Stubbs notes, July 22 2022

Not really enough detail here to tell where things stand.. 

near term goals:

construct a table that aggregates the airmass-dependent parameters a,b,c that come from the fits, with appropriate uncertainties, for all stars for all nights.

Then do consistency checks:

                 are the a and b values consistent for the oxygen line? Shouldn't depend on the star or the night
                 are the a and b values consistent with zero for all stars for all nights? 
                 etc. 

Identify instances of missing equivalent widths, to tell our friends who do these reductions. 

Make a list of bad-data instances, so we can screen them out of our analysis. 

stretch goals: 

1) 
Many of these stars have "known" spectra. They're called CALSPEC standards. See https://www.stsci.edu/hst/instrumentation/reference-data-for-calibration-and-tools/astronomical-catalogs/calspec

You could download the entire calspec catalog, and generate ASCII files of wavelength, flux. Note they use strange units. Our spectra are basically photons per sec per nm of wavelength but if Calspec uses energy units (likely ergs/nm/sec/cm^2) then need to convert to photon spectra (likely multiply by lambda). 
There is an overall vertical scaling we don't care about, only relative fluxes matter. 

Our observed spectra are the product of (star spectrum)*(atmos)*(instrumental response). 

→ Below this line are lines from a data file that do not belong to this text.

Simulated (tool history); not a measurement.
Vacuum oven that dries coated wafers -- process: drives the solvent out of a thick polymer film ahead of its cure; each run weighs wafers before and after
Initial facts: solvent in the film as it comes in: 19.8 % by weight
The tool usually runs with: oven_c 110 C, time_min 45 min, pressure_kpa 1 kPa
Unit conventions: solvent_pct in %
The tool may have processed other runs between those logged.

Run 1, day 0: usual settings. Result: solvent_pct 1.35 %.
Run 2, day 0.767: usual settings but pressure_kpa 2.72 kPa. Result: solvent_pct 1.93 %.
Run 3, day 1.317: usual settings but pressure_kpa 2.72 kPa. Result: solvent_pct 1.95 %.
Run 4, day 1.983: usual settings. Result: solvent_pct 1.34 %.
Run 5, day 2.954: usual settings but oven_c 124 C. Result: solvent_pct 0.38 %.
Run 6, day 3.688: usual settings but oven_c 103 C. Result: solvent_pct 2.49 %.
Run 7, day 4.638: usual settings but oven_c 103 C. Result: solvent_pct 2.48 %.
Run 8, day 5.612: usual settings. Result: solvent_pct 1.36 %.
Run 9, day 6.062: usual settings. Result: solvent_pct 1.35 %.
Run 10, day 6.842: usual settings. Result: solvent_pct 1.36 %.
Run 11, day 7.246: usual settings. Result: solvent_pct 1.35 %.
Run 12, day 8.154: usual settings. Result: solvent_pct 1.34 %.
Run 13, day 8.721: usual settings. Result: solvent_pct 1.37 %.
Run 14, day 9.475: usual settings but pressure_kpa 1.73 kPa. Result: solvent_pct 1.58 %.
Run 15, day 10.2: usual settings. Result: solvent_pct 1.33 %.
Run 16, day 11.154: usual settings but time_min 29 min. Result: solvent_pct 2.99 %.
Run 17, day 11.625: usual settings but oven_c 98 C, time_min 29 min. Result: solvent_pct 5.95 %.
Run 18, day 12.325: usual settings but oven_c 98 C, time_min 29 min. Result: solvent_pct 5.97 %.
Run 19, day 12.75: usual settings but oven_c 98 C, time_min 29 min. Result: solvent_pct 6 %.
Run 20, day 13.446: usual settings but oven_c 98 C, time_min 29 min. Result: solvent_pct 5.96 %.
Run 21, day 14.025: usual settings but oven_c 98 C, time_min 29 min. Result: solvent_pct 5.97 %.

If you spline the CALSPEC spectra onto same wavelength scale as our wavelength-calibrated spectra, fit our spectra as a function of airmass (the actual spectra, not the equivalent widths), extrapolate to zero airmass, and divide that by the known stellar spectrum we should recover the instrumental throughput function. 

2)
Using the spectra we have, for wavelengths less than 700 nm pick some clean regions and compute flux in 3-4 different intervals to investigate continuum reduction.